The Surprising Origin of Modern Education

 

How did the system of modern education come about? A brief research of its history will prove startlingly illuminating.

The academic form of curricular education was originated by the pagan Greek philosopher Plato, 427-347 b.c. He was the founder of education of regular curriculum in a fixed place. He called it the academy.

At the beginning of the Christian era, pagan schools, on the Plato model, dotted the Roman Empire. No Christian schools existed.

Printing had not yet been invented. Textbooks had to be prepared, laboriously, entirely by hand, one at a time. All textbooks were pagan.

All leaders in the first five centuries of the Christian world were, of necessity, the pupils of this pagan education.

Then the barbaric invasion swept away these schools. Through these years the only education in the Western world was pagan. Pagan philosophies and religious beliefs and customs were instilled automatically into growing children. Observance of pagan holidays was a regular part of school life—as, surprising though it may seem, it continues to be today!

Education was instilled as a system of memory training. It was “spoon-fed,” literally funneled into immature and growing minds. Children were taught to accept without question, assume without proof, believe and memorize whatever was taught. This method, too, persists today. Children are not taught to think—but to take orders—be followers, not leaders. Few know why they believe the things they do. Through all those years, all literature in the Western world was pagan.

Beginning the sixth century, the only schools were the monastic schools, for the training of monks, and the cathedral schools, for the training of priests. These evolved into the universities of Salerno, Bologna, Reggio, Padua, Modena, Vercelli and others.

The first university of our modern pattern was the University of Paris, beginning in the 12th century.

English students, sent to the University of Paris, later (1167-68) founded Oxford University. Oxford alumni founded Cambridge. Graduates of these universities founded Harvard in 1636, William and Mary in 1693, Yale in 1701, and Princeton came later in 1746.

It was Thomas Jefferson who founded the first state university—the University of Virginia—in 1819. His motive was to divorce education from religion. This started the present materialistic trend in American education. There was great public protest at the time. His new state university was termed “shocking” and “irreligious.”

Two other factors added impetus to the materialistic drift. “Rationalism” spread its leaven through every phase of the educational structure.

And, in the present century, Big Business has made sizeable financial contributions, conditioned on

establishment of technical, scientific and professional courses to train needed personnel for these huge corporations. This has resulted in education becoming more and more a system of training young people in the art of earning a living, at the expense of teaching them how to live! They need to know both!

As institutions of higher learning continued through the 20th century, enrollments multiplied. Today we have virtual assembly-line educational production. The student loses his identity, becomes a virtual nonentity, blending into the uniform collectivism.

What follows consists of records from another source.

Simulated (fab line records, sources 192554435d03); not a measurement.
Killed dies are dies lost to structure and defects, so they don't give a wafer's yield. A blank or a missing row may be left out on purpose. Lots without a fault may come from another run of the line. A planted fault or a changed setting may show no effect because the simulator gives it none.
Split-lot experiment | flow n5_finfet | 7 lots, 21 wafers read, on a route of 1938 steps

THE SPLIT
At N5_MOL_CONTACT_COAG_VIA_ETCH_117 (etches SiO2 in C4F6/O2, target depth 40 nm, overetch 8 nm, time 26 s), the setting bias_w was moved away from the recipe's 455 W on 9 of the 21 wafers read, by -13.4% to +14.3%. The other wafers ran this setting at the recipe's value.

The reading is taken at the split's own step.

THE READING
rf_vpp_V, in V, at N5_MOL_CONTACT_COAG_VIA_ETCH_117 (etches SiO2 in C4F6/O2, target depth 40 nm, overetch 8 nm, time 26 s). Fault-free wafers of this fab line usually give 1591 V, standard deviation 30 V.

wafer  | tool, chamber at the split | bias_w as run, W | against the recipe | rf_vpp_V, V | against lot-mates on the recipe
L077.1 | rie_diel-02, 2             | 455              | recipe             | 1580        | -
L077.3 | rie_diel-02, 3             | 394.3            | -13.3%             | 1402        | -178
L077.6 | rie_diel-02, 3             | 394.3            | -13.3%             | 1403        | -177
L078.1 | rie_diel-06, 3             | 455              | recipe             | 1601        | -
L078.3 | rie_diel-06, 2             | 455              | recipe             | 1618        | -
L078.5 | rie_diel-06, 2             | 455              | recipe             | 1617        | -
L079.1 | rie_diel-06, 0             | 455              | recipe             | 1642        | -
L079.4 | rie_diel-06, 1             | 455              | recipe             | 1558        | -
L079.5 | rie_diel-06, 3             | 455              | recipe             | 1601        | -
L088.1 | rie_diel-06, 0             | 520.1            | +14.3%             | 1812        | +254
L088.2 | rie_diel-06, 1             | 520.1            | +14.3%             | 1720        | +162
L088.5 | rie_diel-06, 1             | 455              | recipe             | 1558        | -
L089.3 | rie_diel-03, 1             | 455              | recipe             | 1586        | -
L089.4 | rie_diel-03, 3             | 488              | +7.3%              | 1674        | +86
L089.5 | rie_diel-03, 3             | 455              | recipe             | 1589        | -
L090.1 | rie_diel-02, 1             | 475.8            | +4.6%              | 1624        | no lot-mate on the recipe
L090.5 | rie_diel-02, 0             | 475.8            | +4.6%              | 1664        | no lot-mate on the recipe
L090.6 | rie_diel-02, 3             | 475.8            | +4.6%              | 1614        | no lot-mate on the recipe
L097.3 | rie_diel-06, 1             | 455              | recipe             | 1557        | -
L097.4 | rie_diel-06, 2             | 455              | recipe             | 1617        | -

Prominent educators have voiced their alarm at this state of educational affairs. Many recognize the evils and the dangers—yet confess their utter helplessness to brake the drift or change the direction.

The Encyclopedia Britannica gives this definition of education: “Many definitions have been given of the word education, but underlying them all is the conception that it denotes an attempt on the part of the adult members of a human society to shape the development of the coming generation in accordance with its own ideals of life…. Education may be said to be the efforts made by the community to impose its culture upon the growing generation…. Schools and universities which are the ordinary channels through which adult culture reaches the young are naturally conservative and bound by tradition. They are slow to leave the old paths” (emphasis added).

In briefest summary: Education from earliest antiquity was a means of pagan religious instruction which became a vehicle for disseminating pagan culture, religious doctrines and customs under the Platonic curricular system. It evolved in our modern era into a system of instilling the teachings of what the author-philosopher Dr. C. E. Ayers terms “Science, the False Messiah,” or the “new religion” of rationalism and materialism, which, of course, masquerades under names and terminology other than “religion.”